Cecil the lion’s two brothers, Humba and Netsai, are now at risk of being trophy hunted after they were exiled from their pride. Cecil was a beloved African lion who rose to fame in 2015 after he was killed by an American trophy hunter named Walter Palmer. The lion’s brothers, Humba and Netsai, took over Cecil’s pride and home range in Hwange National Park shortly after his death. But now, they risk suffering the same fate as their brother.
Source: Channel 4 News/Youtube
The pair were ousted from their territory by a group of five lions dubbed by locals “the Baggage Handlers,” the Facebook community World Heritage Species said. One of Cecil’s last remaining sons is a member of the group. Since then, Humba and Netsai have been spotted wandering outside the national park, World Heritage Species said. They are under no protection, meaning they are a prime target for hunters. There are only an estimated 20,000 lions remaining in the wild.
Rogue Rubin, who directed Lion Spy, an upcoming Netflix UK documentary, said that wild male lions like Netsai and Humba are the “most desired trophy” for big game hunters. “The size of the lion and how dark its mane is also adding value to a lion trophy. To a big game trophy hunter, it symbolizes a huge accomplishment and reinforces man’s dominance over animals and land,” Rubin said.
Cecil’s death triggered global outrage over the controversial sport of trophy hunting. Trophy hunting is legal for professional hunters with a license in Zimbabwe, but critics say it is poorly managed. World Heritage Species shared the news of the two brothers’ exile in the hope that it would spread and protect them from hunters.

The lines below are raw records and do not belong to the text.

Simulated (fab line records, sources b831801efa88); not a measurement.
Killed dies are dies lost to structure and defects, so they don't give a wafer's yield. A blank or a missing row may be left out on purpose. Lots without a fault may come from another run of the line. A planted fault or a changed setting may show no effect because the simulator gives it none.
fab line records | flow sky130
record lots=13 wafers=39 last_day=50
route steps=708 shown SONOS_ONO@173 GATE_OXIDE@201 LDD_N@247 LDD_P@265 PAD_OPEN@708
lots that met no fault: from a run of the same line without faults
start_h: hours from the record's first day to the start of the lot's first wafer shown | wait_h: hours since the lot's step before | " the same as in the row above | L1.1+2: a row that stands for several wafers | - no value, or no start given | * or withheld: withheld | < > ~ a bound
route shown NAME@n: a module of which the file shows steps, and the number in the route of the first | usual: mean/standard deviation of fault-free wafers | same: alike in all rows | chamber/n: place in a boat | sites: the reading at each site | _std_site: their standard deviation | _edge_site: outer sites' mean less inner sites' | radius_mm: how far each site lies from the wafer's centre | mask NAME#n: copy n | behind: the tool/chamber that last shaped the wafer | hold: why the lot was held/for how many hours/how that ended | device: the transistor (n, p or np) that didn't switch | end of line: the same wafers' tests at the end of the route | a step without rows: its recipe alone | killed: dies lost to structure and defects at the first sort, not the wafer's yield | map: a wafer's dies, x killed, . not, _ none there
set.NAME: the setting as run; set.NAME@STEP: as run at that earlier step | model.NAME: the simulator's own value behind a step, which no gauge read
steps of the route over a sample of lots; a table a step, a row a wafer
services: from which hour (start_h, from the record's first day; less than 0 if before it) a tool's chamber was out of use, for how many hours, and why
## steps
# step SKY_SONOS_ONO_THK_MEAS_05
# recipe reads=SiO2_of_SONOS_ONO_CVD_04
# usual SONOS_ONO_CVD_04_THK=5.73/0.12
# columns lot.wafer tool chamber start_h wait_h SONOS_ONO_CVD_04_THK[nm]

Cecil’s family has severely suffered the effects of trophy hunting. In 2017, a trophy hunter shot and killed the famed lion’s son Xanda. Rogue Rubin said that the ousting of these two lions makes them especially vulnerable. “It is important to talk about why these two males are not in the pride anymore, keeping in mind I do not know their age. Around age 2 or 3, young male lions leave their pride and try to take over another male’s pride. Not all of them manage to do so, making them nomads and more vulnerable,” Rubin said.
It’s important to note that trophy hunting not only kills individual animals but can also disrupt entire ecosystems and cause population declines of certain species. Additionally, trophy hunting does not contribute to conservation efforts and often results in financial gain for a select few rather than benefiting local communities. As a society, we must recognize the importance of protecting these animals and their habitats for future generations. We can do our part by supporting conservation efforts, speaking out against trophy hunting, and promoting sustainable ecotourism as an alternative. Let’s work together to ensure that Humba and Netsai, and all wild animals, have a chance to live and die a natural death.